US ready to engage in Trans-Pacific Partnership
November 14th, 2009 - 3:23 pm ICT by IANS
Singapore, Nov 14 (DPA) The US Saturday announced its readiness to engage in the Trans-Pacific Partnership free trade deal as an initial step towards moulding a region-wide free trade agreement (FTA) with the Asia-Pacific.
The announcement was made in Tokyo Saturday by US President Barack Obama, according to US Trade Representative Ron Kirk.
“President Obama announced that the US will engage with our partners in APEC in the Trans-Pacific Partnership,” Kirk told the Asia-Pacific Economic Cooperation (APEC) CEO summit in Singapore.
The Trans-Pacific Strategic Economic Partnership Agreement (TPP), is a little-known FTA set up in 2005 between Brunei, Chile, New Zealand and Singapore that some are hoping will be used as model for a region-wide FTA for the Asia-Pacific.
Obama will travel to Singapore Saturday night to attend an APEC leaders’ summit this weekend.

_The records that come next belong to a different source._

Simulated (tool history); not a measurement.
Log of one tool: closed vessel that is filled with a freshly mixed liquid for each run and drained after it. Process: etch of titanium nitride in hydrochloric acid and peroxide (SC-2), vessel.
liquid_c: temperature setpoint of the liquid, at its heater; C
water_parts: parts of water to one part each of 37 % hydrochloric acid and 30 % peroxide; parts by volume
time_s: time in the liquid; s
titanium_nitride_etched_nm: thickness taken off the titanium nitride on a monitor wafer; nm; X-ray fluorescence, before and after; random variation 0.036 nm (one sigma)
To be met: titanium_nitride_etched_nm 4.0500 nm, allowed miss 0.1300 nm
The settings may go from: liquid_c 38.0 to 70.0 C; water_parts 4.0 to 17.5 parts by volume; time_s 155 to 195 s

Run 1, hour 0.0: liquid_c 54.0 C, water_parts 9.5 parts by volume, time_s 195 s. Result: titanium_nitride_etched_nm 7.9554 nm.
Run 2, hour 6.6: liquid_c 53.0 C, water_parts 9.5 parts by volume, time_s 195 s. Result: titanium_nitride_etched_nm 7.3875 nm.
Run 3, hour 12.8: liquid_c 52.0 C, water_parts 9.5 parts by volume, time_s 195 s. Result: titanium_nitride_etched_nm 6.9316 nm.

Kirk, Obama’s chief trade adviser, said the US involvement with the TPP would be done with close consultations with Congress and the US business community.
“We seek with current and future TPP participants to shape a platform with the scope and coverage and high standards to successfully integrate the Asia-Pacific economies,” Kirk said.
Singapore Prime Minister Lee Hsien Loong Friday mooted the TPP as a model for a region-wide free trade agreement.
“The US, Australia, Peru and Vietnam have expressed their interest to join,” he said.
The US willingness to join the TPP may prove an important gesture that the US is serious about “re-engaging” with the region, which many Asian leaders feel has been ignored under the previous administration.
Singapore’s Senior Statesman Lee Kuan Yew Friday warned the US to take a more active economic role in East Asia or risk losing its dominant position as the leading economic and military force.
“Over the past eight years America was so preoccupied with Iraq, Afghanistan and Iran that it has left East Asia fallow,” Lee said.
He noted that the US has only inked an FTA with Singapore in the region to date, while the Association of South-East Asian Nations has recently set up FTAs with China, India and South Korea.
“If it goes on like this after a few years they (the US) are out of the economic race, and if you are out of the economic race you will lose in the long run,” Lee warned.